In the Limitations of PassUpDomain section of InferBound Pass, I ran the code in Ex.6 in TVM ver0.8. And my result is not the same with the result given in the doc. Doc’s result :
// attr [B] storage_scope = "global"
allocate B[float32 * 16]
produce C {
for (ci.cj.fused.outer, 0, 4) {
produce B {
for (bi, 0, 4) {
for (bj, 0, 4) {
B[((bi*4) + bj)] = (A[((bi*4) + bj)] + 2.000000f)
}
}
}
for (ci.cj.fused.inner, 0, 4) {
C[((ci.cj.fused.outer*4) + ci.cj.fused.inner)] = (B[((ci.cj.fused.outer*4) + ci.cj.fused.inner)]*3.000000f)
}
}
}
my result using TVM 0.8:
@main = primfn(A_1: handle, C_1: handle) -> ()

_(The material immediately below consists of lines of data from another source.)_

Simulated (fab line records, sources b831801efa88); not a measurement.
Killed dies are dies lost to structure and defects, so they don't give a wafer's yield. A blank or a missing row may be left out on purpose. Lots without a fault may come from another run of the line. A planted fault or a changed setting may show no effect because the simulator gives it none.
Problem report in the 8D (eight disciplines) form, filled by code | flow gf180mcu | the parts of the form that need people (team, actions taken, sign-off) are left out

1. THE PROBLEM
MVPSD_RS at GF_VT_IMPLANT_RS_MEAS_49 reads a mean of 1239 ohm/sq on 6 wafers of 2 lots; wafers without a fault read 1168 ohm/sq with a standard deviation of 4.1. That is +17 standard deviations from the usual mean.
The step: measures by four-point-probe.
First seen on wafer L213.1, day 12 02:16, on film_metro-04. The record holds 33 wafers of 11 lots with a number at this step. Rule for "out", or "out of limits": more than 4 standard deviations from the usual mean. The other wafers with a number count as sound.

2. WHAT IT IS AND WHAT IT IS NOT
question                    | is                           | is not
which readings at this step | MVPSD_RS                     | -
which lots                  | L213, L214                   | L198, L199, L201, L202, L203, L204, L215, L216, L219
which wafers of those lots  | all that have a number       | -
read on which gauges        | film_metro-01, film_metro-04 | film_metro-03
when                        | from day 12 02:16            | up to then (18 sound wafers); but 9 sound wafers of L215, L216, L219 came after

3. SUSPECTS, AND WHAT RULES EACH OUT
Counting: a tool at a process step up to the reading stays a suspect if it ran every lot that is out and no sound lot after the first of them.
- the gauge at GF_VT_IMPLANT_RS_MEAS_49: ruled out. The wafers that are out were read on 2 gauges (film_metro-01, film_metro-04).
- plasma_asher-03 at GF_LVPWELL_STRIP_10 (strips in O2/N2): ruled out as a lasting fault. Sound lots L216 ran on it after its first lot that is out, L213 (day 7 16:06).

attr = {"from_legacy_te_schedule": True, "global_symbol": "main", "tir.noalias": True}
buffers = {C: Buffer(C_2: Pointer(float32), float32, [4, 4], []),
A: Buffer(A_2: Pointer(float32), float32, [4, 4], [])}
buffer_map = {A_1: A, C_1: C} {
allocate(B: Pointer(global float32), float32, [4]), storage_scope = global;
for (ci.cj.fused.outer: int32, 0, 4) {
for (bj: int32, 0, 4) {
B[bj] = ((float32*)A_2[((ci.cj.fused.outer*4) + bj)] + 2f32)
}
for (ci.cj.fused.inner: int32, 0, 4) {
C_2[((ci.cj.fused.outer*4) + ci.cj.fused.inner)] = ((float32*)B[ci.cj.fused.inner]*3f32)
}
}
}
It seems like the limitation mentioned in the doc has no longer existed. So the doc need to be updated.